Factsheet: Australian Agriculture Visa
13 September, 2021
On 23 August 2021, the Australian Government announced the Australian agriculture visa to address workforce shortages in the agriculture sector.
• The visa delivers on the Government’s commitment to put in place a broad ranging visa to support Australia’s primary industries.
• The visa will be available to skilled, semi-skilled and low-skilled workers across the broad range of agricultural industries (including meat processing), and the fishery and forestry sectors.
• To test the arrangements, a small number of countries will initially be invited to participate in the program and send workers, through bilateral agreements. Additional countries will be added over time. Initial sending countries are yet to be confirmed.
• The arrival of workers is subject to negotiations with partner countries and access to appropriate quarantine arrangements. An initial cohort of workers is expected to arrive towards the end of 2021, with increasing numbers in 2022.
• The visa is being designed in close consultation with industry and will supplement the existing Pacific Labour Scheme and Seasonal Worker Programme. These Pacific programs will remain the primary schemes for meeting agricultural workforce shortages, especially this harvest season.
• Details on application eligibility requirements, will be established through the program design process in consultation with the Australian agriculture sector.

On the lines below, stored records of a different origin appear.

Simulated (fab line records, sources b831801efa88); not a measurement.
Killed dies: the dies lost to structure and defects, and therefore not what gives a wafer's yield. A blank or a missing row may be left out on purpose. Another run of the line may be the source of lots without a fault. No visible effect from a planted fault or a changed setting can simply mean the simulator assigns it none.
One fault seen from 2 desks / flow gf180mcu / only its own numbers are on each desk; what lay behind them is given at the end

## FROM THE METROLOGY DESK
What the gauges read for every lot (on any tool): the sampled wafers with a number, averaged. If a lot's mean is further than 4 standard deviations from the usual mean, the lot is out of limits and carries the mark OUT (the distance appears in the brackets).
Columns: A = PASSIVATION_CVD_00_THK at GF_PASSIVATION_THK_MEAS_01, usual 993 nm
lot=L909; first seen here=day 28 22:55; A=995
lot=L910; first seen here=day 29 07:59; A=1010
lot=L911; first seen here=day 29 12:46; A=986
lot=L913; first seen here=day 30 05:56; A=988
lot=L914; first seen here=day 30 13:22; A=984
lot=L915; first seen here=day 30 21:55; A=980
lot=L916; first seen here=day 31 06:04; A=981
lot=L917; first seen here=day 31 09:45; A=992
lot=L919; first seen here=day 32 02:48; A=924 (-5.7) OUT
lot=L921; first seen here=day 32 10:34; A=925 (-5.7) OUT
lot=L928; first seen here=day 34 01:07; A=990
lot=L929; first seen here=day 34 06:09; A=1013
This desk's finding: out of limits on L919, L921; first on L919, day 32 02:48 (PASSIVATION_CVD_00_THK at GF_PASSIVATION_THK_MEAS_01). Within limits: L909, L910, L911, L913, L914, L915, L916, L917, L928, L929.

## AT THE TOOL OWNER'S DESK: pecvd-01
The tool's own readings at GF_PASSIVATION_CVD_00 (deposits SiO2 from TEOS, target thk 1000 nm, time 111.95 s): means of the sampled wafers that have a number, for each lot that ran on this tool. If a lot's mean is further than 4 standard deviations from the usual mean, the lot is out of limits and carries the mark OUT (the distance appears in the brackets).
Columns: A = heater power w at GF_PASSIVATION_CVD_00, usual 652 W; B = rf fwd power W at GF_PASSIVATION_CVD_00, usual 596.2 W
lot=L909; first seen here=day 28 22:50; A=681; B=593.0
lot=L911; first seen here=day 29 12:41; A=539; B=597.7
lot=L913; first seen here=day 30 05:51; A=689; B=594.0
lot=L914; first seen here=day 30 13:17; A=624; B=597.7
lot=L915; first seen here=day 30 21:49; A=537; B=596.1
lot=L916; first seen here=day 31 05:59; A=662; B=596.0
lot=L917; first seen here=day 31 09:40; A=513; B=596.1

The Australian agriculture visa will build on the successful Pacific labour programs that have been invaluable to the agriculture sector, responding to industry needs for a flexible agriculture workforce, while maintaining high labour standards.
• The Australian agriculture visa will be available to skilled, semi-skilled and low-skilled workers across the broad range of agricultural industries, as well as the fishery and forestry sectors. Details on relevant sectors will be confirmed and iteratively brought on board.
• Standards will be in line with Australia’s successful Pacific worker programs, including requirements to protect workers from exploitation.
• The agriculture visa will be open to applicants from a range of countries negotiated through bilateral agreements by the Department of Foreign Affairs and Trade. Negotiations with a small number of countries are expected to commence late September/early October and will extend to other countries over time.
• The visa will be demand driven and assess options such as permanent residency pathways and regional settlement. However, this will involve significant further consultation and design work.
• Full conditions will be developed and implemented over the next three years.
The new agriculture visa and Pacific labour mobility
Existing Pacific labour mobility initiatives, including the Seasonal Worker Programme (SWP) and Pacific Labour Scheme (PLS), will remain the mainstay for meeting workforce shortages in our primary industries sector.
• More than 14,000 Pacific and Timorese workers are in Australia at the moment, the largest number we have had in Australia at any one time, including more than 10,000 Pacific workers who have arrived in Australia since September 2020.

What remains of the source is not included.